I don’t know about you but actually rending my heart sounds a bit painful. Good thing that wasn’t what Joel was talking about!

Welcome to Lent, folks, my favorite liturgical season of the year! Today we don ashes on our foreheads as a sign of who we are, and of what we shall one day return to. I’ve often said that today is the coolest day of the year to be a Catholic because everyone knows it, however, those ashes should come from our hearts. If you put on ashes just to be a “cool Catholic” because that’s the thing to do today I’d send you straight to this reading.
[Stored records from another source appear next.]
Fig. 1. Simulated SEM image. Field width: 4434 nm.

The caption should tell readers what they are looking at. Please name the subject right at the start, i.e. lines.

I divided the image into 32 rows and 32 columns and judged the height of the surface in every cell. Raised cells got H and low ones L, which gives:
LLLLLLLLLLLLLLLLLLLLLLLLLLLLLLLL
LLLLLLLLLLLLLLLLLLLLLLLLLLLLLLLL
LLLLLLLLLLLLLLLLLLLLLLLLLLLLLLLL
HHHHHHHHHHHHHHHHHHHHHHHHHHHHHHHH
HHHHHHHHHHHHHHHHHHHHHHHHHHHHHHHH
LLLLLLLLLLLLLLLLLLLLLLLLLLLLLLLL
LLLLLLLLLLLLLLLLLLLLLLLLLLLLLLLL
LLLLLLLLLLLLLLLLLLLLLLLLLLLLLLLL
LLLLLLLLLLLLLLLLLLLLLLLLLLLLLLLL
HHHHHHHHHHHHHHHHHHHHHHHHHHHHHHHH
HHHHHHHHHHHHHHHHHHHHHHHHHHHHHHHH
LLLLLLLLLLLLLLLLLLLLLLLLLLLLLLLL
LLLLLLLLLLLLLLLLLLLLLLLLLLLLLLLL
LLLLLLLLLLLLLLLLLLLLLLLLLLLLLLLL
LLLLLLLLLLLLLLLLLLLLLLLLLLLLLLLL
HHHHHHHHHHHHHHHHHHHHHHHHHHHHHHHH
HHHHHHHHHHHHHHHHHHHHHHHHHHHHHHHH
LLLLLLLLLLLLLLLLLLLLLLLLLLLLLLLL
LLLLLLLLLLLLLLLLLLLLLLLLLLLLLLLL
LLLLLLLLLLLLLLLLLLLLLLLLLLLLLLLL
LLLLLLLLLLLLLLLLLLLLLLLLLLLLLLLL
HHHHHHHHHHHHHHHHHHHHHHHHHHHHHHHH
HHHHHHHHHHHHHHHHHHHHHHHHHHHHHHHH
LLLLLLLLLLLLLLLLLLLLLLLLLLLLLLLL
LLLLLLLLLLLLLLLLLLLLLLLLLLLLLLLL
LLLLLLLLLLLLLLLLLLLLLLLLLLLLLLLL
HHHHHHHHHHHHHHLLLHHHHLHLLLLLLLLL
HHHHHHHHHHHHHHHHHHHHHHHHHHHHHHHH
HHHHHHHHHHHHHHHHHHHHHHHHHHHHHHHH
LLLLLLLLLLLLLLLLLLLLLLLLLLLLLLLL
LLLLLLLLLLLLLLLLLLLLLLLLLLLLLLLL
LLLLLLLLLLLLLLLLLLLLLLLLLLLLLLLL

Rending your garments is easy. You may not enjoy ripping your clothes to threads, but it is easy to do and requires very little effort – after all you can just go buy some new ones later. Rending your heart is hard, just ask Jesus:

Rend your hearts. Rip them open this Lent, let them burn and bleed for love of Him. Rend your garments if you want to, but the real change in our lives comes from real change in our hearts. What will you really learn if you rip up your clothes? Not much. What will you learn if you rend your heart and offer up your pain, suffering and sacrifices to God? More than you can imagine. We, this Lent, just as every one before it and after it, are following Christ in His journey to Calvary. His pierced heart bled blood and water and made our salvation possible. Even if we are but a small reflection of that sacrifice, just imagine what our hearts would be capable of we would truly rend them this Lent. As we begin this Lent my prayer is that you would return to God with your whole heart. God knows I’ve struggled (a.ka. am struggling) with this whole concept of actually giving Him my whole heart, but that is what Joel encourages us to do, today and everyday.

I look at that picture at the beginning of this blog and I just imagine the Holy Spirit rushing in to fill our hearts, to heal them (isn’t that SO needed?) and to uplift them. Or, I see pierced hands rending my heart because it needs to be open more to Him, He wants to get in. Either way I see hope in that picture. May you rend your hearts in a new way this Lent and may the love of God and the communion of the Holy Spirit be with us all as we follow Christ through these forty days.

p.s. “The Lost Get Found” series is on hold until after Lent. Wednesdays during Lent I’ll be featuring a new Lenten reflection in hopes that it not only keeps my readers on track in Lent but kicks my own butt in gear for this glorious season.